'Total Army Strong' to succeed Army Family Covenant

By J.D. LeipoldOctober 16, 2014

Total Army Strong Replaces Army Family Covenant
In a Warrior's Corner presentation during the AUSA Annual Meeting in Washington, D.C., Robert Hansgen of the Soldier and Family Readiness Division of IMCOM explains the Total Army Strong commitment of senior leaders to continue quality of life progra... (Photo Credit: U.S. Army) VIEW ORIGINAL

WASHINGTON (Army News Service, Oct. 15, 2014) -- Total Army Strong, successor to the Army Family Covenant, was explained this week at the Association of the U.S. Army's Annual Meeting and Exposition, here.

Rather than having a prescribed list of what programs stay and go, Total Army Strong will give installation commanders the authority to determine what Soldier and family quality-of-life programs work best in their particular geographic communities, because needs differ from Georgia to Washington state, to Korea.

In 2007, under the Army Family Covenant, Army leaders undertook a long-term commitment to resource and standardize critical support programs for Soldiers, their families and civilians. While the covenant was focused on specific programs which commanders couldn't control, Total Army Strong will be a tailorable platform and commanders will decide what programs best suit their communities.

"Total Army Strong is our continued commitment to Soldiers, families and civilians," said Lt. Gen. David D. Halverson, assistant chief of staff for installation management and commanding general, Installation Management Command. "Through Total Army Strong we will sustain a system of programs and services to mitigate the unique demands of military life, foster life skills, strengthen resilience and promote a strong and ready Army."

During fiscal years 2007 through 2010, the Army doubled its investment in funding for Soldier and family programs and improved the quality-of-life portfolio by building new youth and child development centers and creating Survivor Outreach Services, to help the families of lost Soldiers. The covenant also built upon Family Assistance Centers for the National Guard and Army Reserve, improved Army housing and increased the accessibility to health care.

"Throughout that period, there was a lot of building and growing of programs, but then we hit 2010, 2011, and we started going to the sustain mode, the improvement mode a bit and that really helped us standardize and get things in order for the Army," said Robert E. Hansgen of the Soldier and Family Readiness Division of IMCOM.

In 2013, with the Defense Department facing sequestration and major slashes in the budget, Army Chief of Staff Gen. Ray Odierno reached out to IMCOM to explore how to be more efficient with Soldier and family quality-of-life programs, while keeping the Army's commitment to its force.

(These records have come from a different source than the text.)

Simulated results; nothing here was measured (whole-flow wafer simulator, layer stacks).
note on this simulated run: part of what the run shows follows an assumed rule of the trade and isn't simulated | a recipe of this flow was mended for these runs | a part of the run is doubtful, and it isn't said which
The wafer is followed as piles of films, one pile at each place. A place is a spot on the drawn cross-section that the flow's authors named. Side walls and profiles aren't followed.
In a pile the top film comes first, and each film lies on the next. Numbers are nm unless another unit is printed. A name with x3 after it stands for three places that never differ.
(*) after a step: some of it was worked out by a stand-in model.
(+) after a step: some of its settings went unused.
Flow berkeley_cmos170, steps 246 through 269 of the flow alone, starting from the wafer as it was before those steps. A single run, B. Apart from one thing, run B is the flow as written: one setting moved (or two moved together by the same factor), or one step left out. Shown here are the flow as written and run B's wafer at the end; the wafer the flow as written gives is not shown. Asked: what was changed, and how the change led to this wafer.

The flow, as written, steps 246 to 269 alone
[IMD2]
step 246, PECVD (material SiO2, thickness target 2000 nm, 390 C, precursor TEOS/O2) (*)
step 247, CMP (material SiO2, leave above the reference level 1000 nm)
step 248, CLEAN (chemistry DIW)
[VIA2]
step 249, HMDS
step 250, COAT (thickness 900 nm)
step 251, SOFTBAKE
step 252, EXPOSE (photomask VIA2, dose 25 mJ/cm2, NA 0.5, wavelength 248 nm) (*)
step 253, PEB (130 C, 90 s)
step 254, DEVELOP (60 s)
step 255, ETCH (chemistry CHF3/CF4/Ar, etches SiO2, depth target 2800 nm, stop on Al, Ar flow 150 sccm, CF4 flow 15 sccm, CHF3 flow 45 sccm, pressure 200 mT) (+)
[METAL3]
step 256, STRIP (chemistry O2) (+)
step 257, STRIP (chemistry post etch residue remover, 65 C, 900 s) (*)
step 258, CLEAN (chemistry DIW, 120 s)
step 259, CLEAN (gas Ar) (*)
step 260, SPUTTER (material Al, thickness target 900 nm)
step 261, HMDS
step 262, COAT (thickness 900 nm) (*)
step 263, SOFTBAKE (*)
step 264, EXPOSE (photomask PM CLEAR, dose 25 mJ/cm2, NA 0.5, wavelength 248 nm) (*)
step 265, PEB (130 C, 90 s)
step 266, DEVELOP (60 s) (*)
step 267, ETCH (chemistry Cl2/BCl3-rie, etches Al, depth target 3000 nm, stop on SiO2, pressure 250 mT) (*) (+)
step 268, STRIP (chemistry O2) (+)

Hansgen said IMCOM, the Army staff and a variety of commands collectively put together a bucket list of programs, which were categorized from high, medium to low risk, based on how the loss or diminishment of a particular program would affect families and Soldier readiness.

"The reason we did that was because it's difficult from a headquarters level to say which program is more important than another, which is why commanders will now be able to determine what is best and then do some rebalancing," he said.